BAGHDAD: United National Secretary-General Antonio Guterres was in Baghdad on Saturday to mark the end of the political mission set up in 2003 following the US-led invasion of Iraq that toppled Saddam Hussein.
The UN Security Council, at Iraq’s request, voted last year to wind down the mandate of the United Nations Assistance Mission in Iraq (UNAMI), by the end of 2025. The mission was set up to coordinate post-conflict humanitarian and reconstruction efforts and help restore a representative government in the country.
Iraqi caretaker Prime Minister Mohammed Shia Al-Sudani said his country “highly values” the mission’s work in a region “that has suffered for decades from dictatorship, wars, and terrorism.” He said its conclusion showed Iraq had reached a stage of “full self-reliance.”
“Iraq emerged victorious thanks to the sacrifices and courage of its people,” he said in a joint statement with Guterres.
The ending of UNAMI’s mandate “does not signify the end of the partnership between Iraq and the UN,” Sudani said, adding that it represents the beginning of a new chapter of cooperation focused on development and inclusive economic growth.
The prime minister said a street in Baghdad would be named “United Nations Street” in honor of the UN’s work and in recognition of 22 UN staff who were killed in an Aug. 19, 2003, truck bomb attack on the Canal Hotel in Baghdad, which housed the UN headquarters.
Guterres praised “the courage, fortitude and determination of the Iraqi people” and the country’s efforts to restore security and order after years of sectarian violence and the rise of extremist groups, including the Daesh group, in the years after the 2003 invasion.
“Iraqis have worked to overcome decades of violence, oppression, war, terrorism, sectarianism and foreign interference,” the secretary-general said. “And today’s Iraq is unrecognizable from those times.”
Iraq “is now a normal country, and relations between the UN and Iraq will become normal relations with the end of UNAMI,” Guterres added. He also expressed appreciation for Iraq’s commitment to returning its citizens from the Al-Hol camp, a sprawling tent camp in northeastern Syria housing thousands of people — mostly women and children — with alleged ties to the IS.

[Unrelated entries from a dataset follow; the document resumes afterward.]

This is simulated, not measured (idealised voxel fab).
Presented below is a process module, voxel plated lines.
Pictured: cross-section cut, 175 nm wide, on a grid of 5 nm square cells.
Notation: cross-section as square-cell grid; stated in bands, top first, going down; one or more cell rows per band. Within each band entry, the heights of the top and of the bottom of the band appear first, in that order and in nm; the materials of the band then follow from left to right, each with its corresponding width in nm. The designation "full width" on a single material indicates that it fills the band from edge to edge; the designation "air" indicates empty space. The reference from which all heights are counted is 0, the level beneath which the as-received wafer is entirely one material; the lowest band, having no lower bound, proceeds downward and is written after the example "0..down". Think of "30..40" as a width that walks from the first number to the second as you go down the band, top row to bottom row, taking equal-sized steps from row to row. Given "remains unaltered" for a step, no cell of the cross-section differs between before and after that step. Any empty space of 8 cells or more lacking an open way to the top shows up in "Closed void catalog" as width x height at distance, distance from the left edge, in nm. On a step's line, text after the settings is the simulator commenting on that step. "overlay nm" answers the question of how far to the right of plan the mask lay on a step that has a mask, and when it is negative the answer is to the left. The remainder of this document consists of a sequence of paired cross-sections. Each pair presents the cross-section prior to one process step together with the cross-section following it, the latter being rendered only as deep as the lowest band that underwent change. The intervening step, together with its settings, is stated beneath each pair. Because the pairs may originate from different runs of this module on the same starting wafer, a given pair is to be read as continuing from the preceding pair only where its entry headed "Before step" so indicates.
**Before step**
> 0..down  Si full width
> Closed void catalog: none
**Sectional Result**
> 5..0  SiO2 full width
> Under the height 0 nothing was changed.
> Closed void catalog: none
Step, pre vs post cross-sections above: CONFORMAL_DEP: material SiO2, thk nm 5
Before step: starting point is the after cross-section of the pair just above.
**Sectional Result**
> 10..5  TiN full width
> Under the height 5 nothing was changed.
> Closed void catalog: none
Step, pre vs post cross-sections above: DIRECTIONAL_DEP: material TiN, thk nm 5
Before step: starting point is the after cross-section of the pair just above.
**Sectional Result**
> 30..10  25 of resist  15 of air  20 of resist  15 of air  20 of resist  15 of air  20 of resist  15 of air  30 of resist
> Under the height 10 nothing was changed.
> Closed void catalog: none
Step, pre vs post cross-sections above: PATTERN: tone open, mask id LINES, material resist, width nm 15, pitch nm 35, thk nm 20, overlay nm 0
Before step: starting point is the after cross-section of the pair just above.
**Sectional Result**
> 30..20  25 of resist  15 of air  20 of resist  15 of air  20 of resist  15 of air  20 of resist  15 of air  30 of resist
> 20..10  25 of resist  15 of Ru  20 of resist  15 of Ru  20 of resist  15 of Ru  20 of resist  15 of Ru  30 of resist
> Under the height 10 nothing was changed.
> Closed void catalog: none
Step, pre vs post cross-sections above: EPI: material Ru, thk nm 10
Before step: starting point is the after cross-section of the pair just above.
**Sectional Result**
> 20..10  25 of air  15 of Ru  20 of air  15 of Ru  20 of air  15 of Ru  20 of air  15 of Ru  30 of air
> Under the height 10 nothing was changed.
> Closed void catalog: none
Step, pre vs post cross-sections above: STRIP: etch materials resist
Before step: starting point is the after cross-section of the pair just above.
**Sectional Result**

Guterres recently recommended former Iraqi President Barham Salih to become the next head of the UN refugee agency, the first nomination from the Middle East in half a century.
Salih’s presidential term, from 2018 to 2022, came in the immediate aftermath of the Daesh group’s rampage across Iraq and the battle to take back the territory seized by the extremist group, including the key northern city of Mosul.
At least 2.2 million Iraqis were displaced as they fled the IS offensive. Many, particularly members of the Yazidi minority from the northern Sinjar district, remain in displacement camps today.